Heyser Memorial Lecture
AES 122nd Convention
Austria Center Vienna - Austria, Vienna
Sunday, May 6, 2007 - 18:15-19:15
What is needed to have the Audio-Eldorado at home?
by Gerhard Steinke, Fellow AES
Biography
Gerhard Steinke was born in 1927 and studied acoustics in Dresden,
Germany. He began his career at Radio Dresden as a sound engineer in
1947. In 1953 he moved to Berlin's Radio and Television Research Centre
(RFZ), where he established a laboratory for acoustical-musical boundary
problems in broadcasting. In 1956, he set up the first subjective
listening test group to assess sound recordings, studios and impairments
in the broadcasting chain. This concept and the associated findings are
included in various international standards (OIRT, ITU-R, and EBU) and
documents (SSF, AES) on listening tests and test rooms. He was also
responsible for the introduction of stereophonic broadcasting in East
Germany and established an experimental electronic music studio with the
new Subharchord synthesizer in 1962. In 1971 he became the director of
the Research and Development Department of Sound and Video System
Technology of RFZ. Together with co-inventors he developed the "Delta
Stereophony" sound reinforcement system and a home processor for
multi-channel sound. He moved to Deutsche Telekom in 1990 where he set
up the research and development group for new sound transmission
systems.
Gerhard Steinke lectured
sound technology and electronic music at Berlin's University of Music in
the Tonmeister discipline for 27 years. Since his retirement he
published further numerous papers and lectures, and contributed
documents to the Surround Sound Forum of the Tonmeister Society (VDT)
and to the AES.
For his work in the
field of standards he received the Honorary Golden Medal of the OIRT and
was awarded the Bèkesy Medal for his contributions to audio by
the Hungarian Acoustical Society.
He is a life member and
fellow of the AES, and served as vice president, Europe Region of the
AES from 1991-1993, where he initiated the inauguration of new AES
sections in the Eastern European countries. He is also member of the
VDT.
"What is needed to have the Audio-Eldorado at home?"

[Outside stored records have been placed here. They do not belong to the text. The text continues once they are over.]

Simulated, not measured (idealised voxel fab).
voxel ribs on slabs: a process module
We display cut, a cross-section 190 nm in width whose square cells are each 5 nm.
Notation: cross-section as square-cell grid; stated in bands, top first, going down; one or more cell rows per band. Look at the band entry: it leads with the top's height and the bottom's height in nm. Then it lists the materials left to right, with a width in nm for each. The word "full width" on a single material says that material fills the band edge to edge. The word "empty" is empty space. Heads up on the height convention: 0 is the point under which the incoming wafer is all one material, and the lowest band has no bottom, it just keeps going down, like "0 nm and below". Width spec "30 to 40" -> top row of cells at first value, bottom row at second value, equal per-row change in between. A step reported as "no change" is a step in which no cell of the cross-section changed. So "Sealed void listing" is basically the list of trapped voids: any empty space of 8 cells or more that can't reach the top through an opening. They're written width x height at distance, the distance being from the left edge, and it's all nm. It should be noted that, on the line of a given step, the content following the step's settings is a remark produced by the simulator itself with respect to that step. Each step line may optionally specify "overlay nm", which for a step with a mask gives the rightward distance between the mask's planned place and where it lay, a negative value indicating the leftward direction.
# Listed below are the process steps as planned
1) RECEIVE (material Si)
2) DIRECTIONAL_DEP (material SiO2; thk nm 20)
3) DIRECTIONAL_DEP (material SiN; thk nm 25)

"A life without music is a mistake" - Friedrich Nietzsche (1844-1900)
said. The love of audio engineers for music is the crucial/essential
basis for their constant striving to develop best systems and apparatus
to produce and reproduce signals for music and speech in high definition
audio quality and, eventually, to delight the recipients of radio, TV
and recordings.
Dedicated to audio and broadcasting, the life of the author was
auspicious and rich because of his close ties to music and artists. This
connection along with cooperation with excellent teams of experts and
musicians over the last 60 years has exerted enormous influence on the
life experience. It has, however, driven our endeavours to envision and
to search for useful realistic ideas in the acoustical-musical
borderlands and the necessary techniques for those problems.
Some milestones in these six decades show the benefit of such a close
collaboration of audio teams with outstanding artists - musicians,
singers, conductors - in selected fields, such as electronic music,
subjective evaluation of transmission systems, multi-channel stereophony
technologies as well as sound reinforcement systems for halls and home.
All this was fostered by many conjoint experiments with artists who
played a key role in acquiring the desired knowledge and realistic
approaches in the acoustical dimensioning of large recording studios and
dealing with the requirements to audio systems, always following the
goal: not simply to convey high-quality audio programs to the recipient
at his home, but rather to vest him with a convincing imagination of
listening events, an intensive experience, achieved by appropriate
technical means.
The presentation will be followed by a reception hosted by the AES Technical Council.